When we view different denominations of the Christian Church as separate from whatever denomination we attend, we do ourselves, our fellow Christians, and Christianity a disservice. We also rob ourselves of the joy of interacting with fellow believers with different perspectives than our own. A different denomination is not a different tree, it is simply a different branch of the same tree. We all have our roots in Christ, and we are each grafted into the tree bringing our own types of fruit.
In fact, one of the biggest things I treasure about the multi-denomination experiences I have had is that they have pushed me to step beyond my own limited mindset and have allowed me to see and appreciate the Church as a whole.
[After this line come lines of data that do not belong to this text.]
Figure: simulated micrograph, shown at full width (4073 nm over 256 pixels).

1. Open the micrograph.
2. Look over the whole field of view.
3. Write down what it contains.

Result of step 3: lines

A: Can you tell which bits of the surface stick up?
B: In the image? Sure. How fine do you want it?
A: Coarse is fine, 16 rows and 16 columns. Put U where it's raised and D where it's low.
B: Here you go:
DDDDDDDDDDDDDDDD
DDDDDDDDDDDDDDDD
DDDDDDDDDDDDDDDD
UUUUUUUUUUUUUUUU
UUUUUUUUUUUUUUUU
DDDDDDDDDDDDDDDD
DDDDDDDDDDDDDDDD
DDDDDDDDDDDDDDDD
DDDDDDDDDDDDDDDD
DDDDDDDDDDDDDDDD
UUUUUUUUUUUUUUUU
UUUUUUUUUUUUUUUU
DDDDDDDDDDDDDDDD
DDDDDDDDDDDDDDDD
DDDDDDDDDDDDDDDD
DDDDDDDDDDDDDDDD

I have left churches, transitioned through churches, spent extend periods at churches, and visited many other people’s churches. As a result, I’ve come to have a wide range of church experiences. I know what it’s like to listen to a mega church pastor and what it’s like to listen to a small town preacher. I know what it’s like to sit in a church that passes the offering plate versus one that leaves it by the back door. I know what it’s like to recite scripture with the church versus having the pastor simply read it aloud. I’ve sung with instruments and without. I’ve received communion in my pew and by going forward. I’ve been greeted when I’ve walked in a church’s doors, and I’ve been ignored. I’ve attended churches where only hymns were sung, and I’ve attended churches where only praise music was sung. I’ve been in churches with a pastor, and churches that had only preaching elders. I’ve worn jeans to one church and a dress to another. I’ve gone to churches in the U.S. and outside the U.S. I’ve attended everything from a Catholic church service to a Cowboy church service. Such experiences are definitely at times stretching and can have their awkward moments, but I take joy in having had the experiences because it has expanded my understanding of the Christian world.
To me the concept of Church has been made broad by my experiences. The Church is not my specific church denomination or my specific style of worship. The Church is the greater community of believers that I have encountered in so many different forms. I may not fellowship with a certain church on an ongoing bases, but I can appreciate how they fellowship and are fellow Christians who love and worship God. Their convictions are perhaps quite different from my own, but my encounter with their convictions helps me better understand my own and how to respect them in theirs. Knowing the greater Church and experiencing so many different mindsets and perspectives has rounded off the sharpness of my own positions and helped me become a more gracious member of the Church as a whole.
When we get stuck in one mindset, different mindsets can become a point of division, but where we have experienced by choice or circumstances other people’s mindsets, it can open the doors to a more true unity within the Church community.
In the midst of our own uncertainties, we need to remember that we are not here to promote our own church but rather to promote God’s Church. And the thing about God is that He can handle more than one mindset. He loves and enjoys the people who love hymns and the people who love praise music. He enjoys and loves the pastors who wax eloquently and those that just say it as it is. He created each of us the way we are for a reason, and when we take joy in learning from our differences rather than letting them drive us apart, we learn how to truly love each other and to truly seek God and His righteousness.
I sincerely wish we had more multi-denominational church events, because I think we have a lot to learn from each other. In fact, I think if we could find better ways to get along within the Family of Christ, we would probably also be far more effective speaking His grace to the world.
Challenge: If you have never before attended a church service of a different denomination, I would encourage you to do so. Note the differences, but spend your time looking for the similarities. We are after all family. Uncle Jo might not pray the same way as you are use to and Cousin Tom might feel a little liturgical, but there are things to learn from each of them.